If you’ve never heard Edin Viso read his poetry, you owe it to yourself to head down to Ground Zero Monday, May 27, and hear the ‘Madman’ himself. He’ll be reading from Balkan Tattoo and from his new book Quatro Stadgioni (cover art by the amazing Oksana Zhelisko). I was privileged to write a foreword for this book.
Long echoed down writerly halls is the oft heard but sporadically heeded advice, don’t hold anything back. Here, in Edin Viso’s second book of prose and poetry, there is no hesitation. The qualities of his mind and the experiences of his heart are laid bare. This is spiritual writing writ large, birthed by love and discipline; midwifed by, as Edin says, “an addiction to writing.”
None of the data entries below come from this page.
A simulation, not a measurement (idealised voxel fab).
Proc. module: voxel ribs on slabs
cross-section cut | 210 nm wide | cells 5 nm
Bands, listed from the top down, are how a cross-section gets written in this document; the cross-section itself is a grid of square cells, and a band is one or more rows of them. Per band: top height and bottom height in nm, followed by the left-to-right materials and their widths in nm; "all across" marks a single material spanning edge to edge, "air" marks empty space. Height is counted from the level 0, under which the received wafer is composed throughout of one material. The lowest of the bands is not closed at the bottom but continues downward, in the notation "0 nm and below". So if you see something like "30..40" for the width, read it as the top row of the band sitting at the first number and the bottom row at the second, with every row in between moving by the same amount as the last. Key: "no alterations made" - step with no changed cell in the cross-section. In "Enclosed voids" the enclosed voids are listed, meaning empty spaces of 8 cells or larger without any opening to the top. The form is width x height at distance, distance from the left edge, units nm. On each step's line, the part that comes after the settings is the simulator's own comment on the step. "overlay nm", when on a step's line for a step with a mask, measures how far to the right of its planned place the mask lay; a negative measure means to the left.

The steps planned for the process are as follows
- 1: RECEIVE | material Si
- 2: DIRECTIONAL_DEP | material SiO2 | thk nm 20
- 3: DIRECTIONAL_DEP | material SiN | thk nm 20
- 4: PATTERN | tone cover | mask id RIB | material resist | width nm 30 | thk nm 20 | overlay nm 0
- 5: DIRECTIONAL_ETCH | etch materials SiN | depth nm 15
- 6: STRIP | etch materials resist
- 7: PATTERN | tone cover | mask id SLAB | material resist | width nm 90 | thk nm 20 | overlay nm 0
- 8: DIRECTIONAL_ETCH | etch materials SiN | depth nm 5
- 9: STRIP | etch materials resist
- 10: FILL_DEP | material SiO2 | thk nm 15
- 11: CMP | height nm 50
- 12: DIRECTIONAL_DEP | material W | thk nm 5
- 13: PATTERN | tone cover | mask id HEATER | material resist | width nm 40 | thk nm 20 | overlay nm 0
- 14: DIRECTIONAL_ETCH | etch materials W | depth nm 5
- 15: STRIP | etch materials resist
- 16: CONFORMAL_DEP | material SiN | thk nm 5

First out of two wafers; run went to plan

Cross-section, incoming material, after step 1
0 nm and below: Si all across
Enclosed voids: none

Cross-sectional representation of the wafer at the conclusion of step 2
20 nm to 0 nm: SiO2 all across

It may be helpful to note here that Edin’s prose style is distinctively conversational. Reading his prose is not unlike finding yourself at a table in the back room of a Beat coffee house, drinking strong black Java while listening to a friend spill out in one great sweep, ideas, memories and convictions.
Taking the work as a whole, a reader will soon see that what we have here is an ebullient Balkan poet, who—having witnessed and absorbed the ravages of his country’s demolition, having experienced, even as he fled, his own dismantling, and then his “restoration of peace”—puts it all down with blunt intensity. And it will come clear throughout that Edin’s faith plays a central role, while Hope Mission, to which the book is dedicated, plays a leading character.
Edin Viso has divided his literary house into four rooms. We are lead, sometimes straight, sometimes roundabout, through this quatrain-space, where, especially in the poetry, the quotidian meets the majestic, the visceral meets the visionary, high-flung humour meets the holy.
In the Show Room we are plunged into experiences of a dark and bitter past that admit finally to possibility. Images coil like entrails, then like green vines, as we are shown bleak flashbacks and hopeful lobs into the future. In these self-effacing and self-reflective pieces we may find ourselves torn and exposed. And yet, as in the poem Whales Turning, there are winds that blow for a better world; and “The poet wonders / What kept him?” Never far from any dark page is the mystic/romantic, incurably hopeful in the power of love.
Through the Tropic Room and Desert Room, there is progression; but it is the progression of life, never absolute—resembling a corkscrew rather than a ruler. There are poems that gaze: ask you to “Put up your face and catch the scented rain;” then there are those that grab your lapels and bring you up sharp, for the “eggshells of air are full of our very own danger.” There’s a minefield of surprising images here.
Finally, in the Cool Room, we find an extended riff on God, love, Christ, a kind of stream-of-consciousness-testimony that culminates in a tentative arrival: the recognition that God’s promised land is found nowhere other than within.
This is a big-handed, big-hearted book. In these pages a rough god goes riding. In the flow of experience subjectively described we find ourselves in the presence of a man, who having followed hard after desire (“Sense in me the crush of yearning.”) has been opened to beauty and grace and love. Unmistakably, this writing is Edin’s way of sharing what he’s found.
And as for writerly advice, this author has garnered his own: plucked from the Pentateuch where God tells Moses to remove his sandals, which Edin sees as “the most important commandment in the Hebrew Bible,” he notes, “When you are left barefoot on Holy Ground, write that!”
Virginia Woolf has said that, “Every secret of a writer’s soul is written large in his works.” In Quattro Stadgioni Edin Viso’s soul-secrets are burned onto the page. Revealed like this they become “An endless dance of small fires around the bone.”